Tag Archives: mining roads

Deswik targets open-pit mining efficiency gains with road audit tool

Deswik, noting a growing industry focus on road audit and compliance, is highlighting the use of an application that, it says, semi-automates the road auditing process and reduces reporting turnaround times while increasing consistency.

The company says: “In a large open-cut mine, you will often find 300-plus tonne trucks running in multiple directions on haul roads, together with a mix of light vehicles and ancillary equipment. This means that the construction and maintenance of compliant roads is a crucial element to running mine operations, especially when there is a growing focus on road audit and compliance.”

However, conducting road audits is usually a manual and time-consuming process, according to Deswik. It is also difficult to maintain in an environment where roads and safety bund requirements are changing and labour is expensive, the company says.
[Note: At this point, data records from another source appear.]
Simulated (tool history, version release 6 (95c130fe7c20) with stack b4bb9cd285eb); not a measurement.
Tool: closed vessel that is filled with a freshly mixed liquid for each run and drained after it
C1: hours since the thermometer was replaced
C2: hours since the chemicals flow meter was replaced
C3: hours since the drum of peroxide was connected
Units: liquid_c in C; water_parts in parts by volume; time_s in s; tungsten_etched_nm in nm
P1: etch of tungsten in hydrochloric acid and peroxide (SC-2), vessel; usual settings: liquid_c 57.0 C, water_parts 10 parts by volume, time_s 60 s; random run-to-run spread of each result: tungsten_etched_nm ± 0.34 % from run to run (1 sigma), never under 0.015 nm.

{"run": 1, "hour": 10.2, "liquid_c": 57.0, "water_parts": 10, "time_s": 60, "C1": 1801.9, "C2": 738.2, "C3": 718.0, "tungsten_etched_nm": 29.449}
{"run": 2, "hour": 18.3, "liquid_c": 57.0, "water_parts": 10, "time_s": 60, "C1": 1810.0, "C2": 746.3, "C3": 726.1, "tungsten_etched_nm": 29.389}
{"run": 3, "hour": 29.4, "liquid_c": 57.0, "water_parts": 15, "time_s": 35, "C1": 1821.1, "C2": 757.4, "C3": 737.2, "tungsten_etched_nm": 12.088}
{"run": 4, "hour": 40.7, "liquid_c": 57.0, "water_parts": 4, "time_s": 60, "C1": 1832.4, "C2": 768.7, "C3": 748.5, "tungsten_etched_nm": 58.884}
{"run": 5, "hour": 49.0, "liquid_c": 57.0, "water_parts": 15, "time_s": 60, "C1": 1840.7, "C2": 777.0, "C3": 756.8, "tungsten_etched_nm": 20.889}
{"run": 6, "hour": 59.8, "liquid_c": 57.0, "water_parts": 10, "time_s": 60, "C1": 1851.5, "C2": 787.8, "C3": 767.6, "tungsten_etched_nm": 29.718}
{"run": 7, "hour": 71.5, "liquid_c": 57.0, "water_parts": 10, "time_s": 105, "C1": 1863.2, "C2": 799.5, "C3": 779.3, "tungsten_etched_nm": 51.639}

A common road audit process involves surveyors or engineers measuring gradients manually in the field. They may also use the combination of a manual CAD and spreadsheet process – by taking periodic slices through the LIDAR or DTM modules and manually measuring the distances and gradients of the road.

“This often takes more than 40 hours of work for a single operation,” Deswik says. “As a result, the process is completed rarely, with high cost and potential disconnection from the current operating environment.”

Deswik has identified this as a high-value area for process automation, enabling faster feedback and reducing cost. This is where the Deswik Road Audit tool comes in.

The tool measures road and bund physicals, compares them with site requirements and highlights non-compliant areas in a single process, according to the company.

“This has seen a reduction in the typical road audit process – what may have taken over 40 hours to complete for 20 km of roadway, is now down to less than 30 minutes,” Deswik says. “The automated outputs of this process include new refined road centrelines, road sections, polygons showing non-compliance for plotting and reporting, bund non-compliance areas, and so on.”

By completing the process using the integrated Deswik solutions, productivity analysis can be run on the outputs to determine the potential production uplift gained by modifying the roads, the company says, with detailed designs created and sent directly to machine guidance systems for rectification works.

“By using the Deswik Road Audit tool, sites can complete the road audit process much faster, allowing operations to get quicker feedback and free up personnel to complete value-add tasks,” it said.

As well as being much more efficient than the standard road audit process, the Deswik Road Audit tool is easy to use, the company claims. The simple, repeatable process requires less inputs and setup time, while producing consistent outputs with much less manual work. “This means that even users new to Deswik can produce the road audit reports required to ensure continued safety on-site,” Deswik says.

BHP’s Alex Rowell, a Deswik Road Audit tool user, backs up the company’s opinion.

“The Deswik Road Audit tool is super simple to use and provides some fantastic outputs,” Rowell said. “I had never used the tool before, but in less than 30 minutes I was able to create the required inputs to audit all of the primary haul routes for a large open-cut coal site in the Bowen Basin.

“All that is needed is rough centrelines for the haul routes to be audited and the design parameters. I was able to run checks on ramp gradients, cross gradients, road widths and bund heights against the design parameters.”